Search code examples
assemblyoverflowriscvinteger-overflowriscv32

How to detect an overflow on assembler risc-v?


I am trying to implement a recursive factorial function in RISC-V assembly language that raises an error if there is an overflow. However, I am struggling to detect it. Is there a solution for this ?

`


Solution

  • Have a look at how GCC implements __builtin_smul_overflow or umul (https://gcc.gnu.org/onlinedocs/gcc/Integer-Overflow-Builtins.html)

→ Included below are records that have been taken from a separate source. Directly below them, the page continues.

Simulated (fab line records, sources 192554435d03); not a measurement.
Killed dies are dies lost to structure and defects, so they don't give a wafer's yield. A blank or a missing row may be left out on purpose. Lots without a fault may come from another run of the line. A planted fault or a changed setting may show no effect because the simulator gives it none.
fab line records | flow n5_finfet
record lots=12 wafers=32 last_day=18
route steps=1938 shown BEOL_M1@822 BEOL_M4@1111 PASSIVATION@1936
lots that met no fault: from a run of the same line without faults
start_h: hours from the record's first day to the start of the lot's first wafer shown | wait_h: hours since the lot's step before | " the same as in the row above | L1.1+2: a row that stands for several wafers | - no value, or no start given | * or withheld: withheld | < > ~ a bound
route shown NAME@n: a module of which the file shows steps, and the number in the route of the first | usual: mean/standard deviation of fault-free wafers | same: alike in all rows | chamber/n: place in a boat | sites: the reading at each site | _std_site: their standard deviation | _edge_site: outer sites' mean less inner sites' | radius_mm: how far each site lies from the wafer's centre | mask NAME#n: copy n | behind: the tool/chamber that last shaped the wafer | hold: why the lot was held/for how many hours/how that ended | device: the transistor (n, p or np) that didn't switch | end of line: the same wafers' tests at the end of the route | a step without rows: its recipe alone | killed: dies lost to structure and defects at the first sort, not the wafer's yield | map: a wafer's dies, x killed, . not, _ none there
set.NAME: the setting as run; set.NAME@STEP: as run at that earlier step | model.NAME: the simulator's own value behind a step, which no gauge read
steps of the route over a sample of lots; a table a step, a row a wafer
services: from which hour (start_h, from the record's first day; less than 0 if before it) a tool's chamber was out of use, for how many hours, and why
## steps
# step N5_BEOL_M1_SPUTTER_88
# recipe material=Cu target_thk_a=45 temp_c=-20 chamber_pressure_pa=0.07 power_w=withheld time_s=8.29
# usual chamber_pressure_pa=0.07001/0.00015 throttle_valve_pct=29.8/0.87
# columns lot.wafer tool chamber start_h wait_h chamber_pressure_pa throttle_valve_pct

    unsigned checked_umul(unsigned a, unsigned b, bool *overflow_happened)
    {
        unsigned res;
        bool ovf = __builtin_umul_overflow(a,b, &res);
        if (ovf){
            *overflow_happened = 1;   // set or leave unmodified
                                      // check once at the end.
        }
        return res;
    }
    

    clang 16 -O2 for rv32gc on Godbolt

    checked_umul(unsigned int, unsigned int, bool*):
            mulhu   a3, a0, a1            # high half of a * b
            mul     a0, a0, a1            # result = a * b
            beqz    a3, .LBB1_2
            li      a1, 1
            sb      a1, 0(a2)             # just an example of something to branch on
    .LBB1_2:
            ret                          
    

    Of course you'd inline this in asm, not actually call a function; making it a function in C is just so we can look at the asm for it on its own, as in How to remove "noise" from GCC/clang assembly output?

    You can branch on the high half being non-zero and do whatever you like, or you could OR the high halves together across factorial iterations to just check for overflow at the end.

    (If you expect callers to often pass inputs that overflow, an early-out on it can save time, and make the worst case performance only about 13 multiplies, as 13! overflows a 32-bit integer. vs. a worst-case time of about 2^32-1 iterations with an early out. But otherwise just an or can be cheaper than branching every time. Of course if you cared about performance, you wouldn't be doing a recursive implementation; that adds a lot of overhead vs. a loop.)


    As Jester suggested, mulhu to get the high half of a full multiply will let you check if the high half is non-zero. That's the same as checking if the full result fits in the same width as the input operands.

    (mulh is a signed multiply, so in the general case you'd want to check that it's the sign-extension of the low half, to check for signed overflow if truncating the result to the width of the inputs. For a factorial with non-negative inputs, you could maybe check it for zero, or better just use unsigned to increase the value-range you can support.)

    On a CPU with efficient multipliers, especially one that will fuse mulhu/mul into a single operation for a widening multiply ALU, the extra mulhu is cheaper than anything else you might do, like count leading zeros of the inputs. Especially without extension-B, since baseline RISC-V left out many instructions that are common in other mainstream ISAs, such as bit-scan.